By Adeboye Ogunlaja
NIGERIANS were jolted recently by the interview IBB gave to newspapers airing his views on various national issues. The judgement of history is about to start its countdown and it won't be long before we are the wiser for it. I took great pains to read the interview and various issues got a fair hearing from the retired self-appointed military President of Nigeria. For a start in other climes IBB would be in the gulag for the role he played in the annulment of the June 12,1993 elections.
I would like to start my comments on what IBB has to say on the proposed amendments to the 1999 constitution of Nigeria. In his view it was not worth tinkering with the 1999 constitution. What has that constitution given to Nigerians? How can we allow a monumental fraud called a constitution to develop and/or evolve? Can we and must we allow injustice to evolve and develop? He then in his typical IBB style led us into obfuscation ... it should take about three years to conclude an amendment to the flawed constitution.
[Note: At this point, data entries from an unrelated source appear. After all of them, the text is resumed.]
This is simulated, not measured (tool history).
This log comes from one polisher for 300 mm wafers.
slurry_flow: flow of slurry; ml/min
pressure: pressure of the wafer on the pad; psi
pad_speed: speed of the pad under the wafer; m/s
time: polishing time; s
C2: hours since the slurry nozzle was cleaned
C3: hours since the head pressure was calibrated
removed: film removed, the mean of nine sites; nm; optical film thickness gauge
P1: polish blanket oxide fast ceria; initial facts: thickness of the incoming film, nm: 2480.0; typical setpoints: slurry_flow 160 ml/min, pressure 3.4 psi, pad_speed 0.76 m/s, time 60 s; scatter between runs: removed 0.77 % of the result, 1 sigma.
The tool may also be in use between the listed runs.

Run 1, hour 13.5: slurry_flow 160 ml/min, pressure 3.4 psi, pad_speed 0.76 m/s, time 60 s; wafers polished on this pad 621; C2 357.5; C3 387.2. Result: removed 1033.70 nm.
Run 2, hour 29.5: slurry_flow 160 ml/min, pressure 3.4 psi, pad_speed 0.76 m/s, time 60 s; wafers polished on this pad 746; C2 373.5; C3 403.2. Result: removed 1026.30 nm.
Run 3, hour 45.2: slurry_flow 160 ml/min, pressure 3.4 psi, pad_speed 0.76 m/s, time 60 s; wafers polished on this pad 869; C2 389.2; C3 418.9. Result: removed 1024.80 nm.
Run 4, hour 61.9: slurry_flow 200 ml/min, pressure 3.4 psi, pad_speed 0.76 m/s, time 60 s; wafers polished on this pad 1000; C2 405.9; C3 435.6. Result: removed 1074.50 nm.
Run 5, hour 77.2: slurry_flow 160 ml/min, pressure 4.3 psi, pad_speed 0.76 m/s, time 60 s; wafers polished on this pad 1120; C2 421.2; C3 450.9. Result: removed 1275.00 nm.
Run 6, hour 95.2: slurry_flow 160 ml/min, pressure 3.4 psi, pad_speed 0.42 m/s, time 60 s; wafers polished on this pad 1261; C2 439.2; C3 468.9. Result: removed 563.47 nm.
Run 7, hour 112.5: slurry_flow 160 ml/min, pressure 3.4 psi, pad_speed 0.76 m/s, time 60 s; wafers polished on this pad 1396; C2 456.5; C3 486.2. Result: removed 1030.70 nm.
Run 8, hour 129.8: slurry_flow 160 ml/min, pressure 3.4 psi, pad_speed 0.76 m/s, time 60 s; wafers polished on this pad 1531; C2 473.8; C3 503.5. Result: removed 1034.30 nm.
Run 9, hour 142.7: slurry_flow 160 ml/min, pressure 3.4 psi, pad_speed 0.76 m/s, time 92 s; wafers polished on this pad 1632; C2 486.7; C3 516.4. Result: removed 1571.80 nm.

In the meantime, IBB would have us believe that all is well or would be well while the several sore points in the constitution continue to adversely affect Nigerians. It is instructive here to immediately allude to the situation in the Niger Delta. Do we have three years to continue to exploit, degrade and cheat the oil producing states out of a fair share of the revenue from oil? I am not surprised since in IBB's world which thrives basically on deceit, it would have been possible were he in charge of affairs in Nigeria at this time to say one thing to the Niger Deltans and do something else. You do not need any better indicator of this than to look at the portion of the interview where he said he felt so bad after touring the oil producing areas; and the outcome - he recommended a paltry three per cent as derivation; up from one per cent.
Now this is one example of unacceptable fiscal policies that generates so much tension in the land. By not too far inference, were IBB in power today what magic would he have performed to make the Niger Delta peaceful. All that happened at the recent national political reform conference are still fresh in our memory. The current armed clashes and kidnappings do no good to the image of Nigeria and the likes of IBB are the architects of the problems. How did they do this - they were in power and failed to act on a festering sore. By the nature of military rule, they were able to hold down discontent by repression but all that did not go without challenge as the Saro Wiwa episode did prove. Also, civil society opposition groups by their vehement opposition to the annulment of the June 12, 1993 election forced and disgraced IBB out of office.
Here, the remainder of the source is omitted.